About 11 o’clock, the heavy guns of 305 of Eggewaertscappelle fired their first shot on Leugenboom, while the gun of Burg Molen continued its demolishing and blinding work on the enemy’s observation-post. A little while after the guns of Coxyde-Bains entered in action in their turn against Tirpitz battery. The observation of these firings were both terrestrial and aerial.
The firing program was continued the following days when the weather was favourable for observation.
On the 25th of May, an aerial photograph of Leugenboom position was taken. It did not disclose the least damage to the concrete block, but its clearness sufficiently noted the gun carriage not yet armed, in the centre of the honeycomb which formed the platform.
In order to parry, as might be the case, to a more accurate enemy counter-battery, the railway battalion built or layed out sucessively several sites for heavy artillery firing. It is so, that two sites on the switch point of Eggewaertscappelle, a third at the station of Moerhoek and a fourth on the point of Isenberghe, served as reserve, and were occupied in turns.
The Leugenboom heavy gun entered in action the 27th of June 1917. Between 5 and 10 o’clock, it bombarded Malo-on-sea and Dunkirk. This first action made numerous victims. The shells were of 380 mm.
One shell, amongst others, the first, it is thought, fell on the Casino of Malo, where the general staff of the XVth British army corps was established: it made twenty four victims, eleven dead and thirteen wounded.
In July 1917, there were several bombardments to be noted on different objectives: Furnes, Dunkirk, Coxyde, Forthem and Alveringhem.
The bombardments of Dunkirk, threatening to become very frequent, alarmed the authorities, and it was decided from the 19th of July 1917 to create two direct telephone lines at different courses which would join Dunkirk to the Pervyse railway station observation-post, which was particularly well situated.

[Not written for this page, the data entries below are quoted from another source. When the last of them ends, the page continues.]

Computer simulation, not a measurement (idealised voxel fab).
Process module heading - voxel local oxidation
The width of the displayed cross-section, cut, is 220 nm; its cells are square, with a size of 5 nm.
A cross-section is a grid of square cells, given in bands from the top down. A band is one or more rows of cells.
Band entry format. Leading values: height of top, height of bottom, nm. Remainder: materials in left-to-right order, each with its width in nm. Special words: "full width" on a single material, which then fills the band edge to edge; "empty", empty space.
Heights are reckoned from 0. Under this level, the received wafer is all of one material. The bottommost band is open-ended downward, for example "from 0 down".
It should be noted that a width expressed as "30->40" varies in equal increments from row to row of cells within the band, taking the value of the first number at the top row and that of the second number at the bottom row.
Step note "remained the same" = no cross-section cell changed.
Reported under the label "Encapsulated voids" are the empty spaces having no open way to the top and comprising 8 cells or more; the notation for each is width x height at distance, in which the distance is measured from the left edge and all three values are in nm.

The starting shots of Leugenboom, heard at the railway station at Pervyse, were in that way instantly communicated to Dunkirk, where the reception posts gave the alert to the town by powerful horns and other alarm engines, thus permitting the population to take refuge in the concrete shelters specially built for that purpose.
In spite of the well studied counter-battery, the Leugenboom gun still continued firing. The lulls, which lasted often long time, gave the hope that a positive result had been obtained. Then after a lapse of one and sometimes two months, the rage of the Germans revived and Dunkirk was again subjected to further attacks.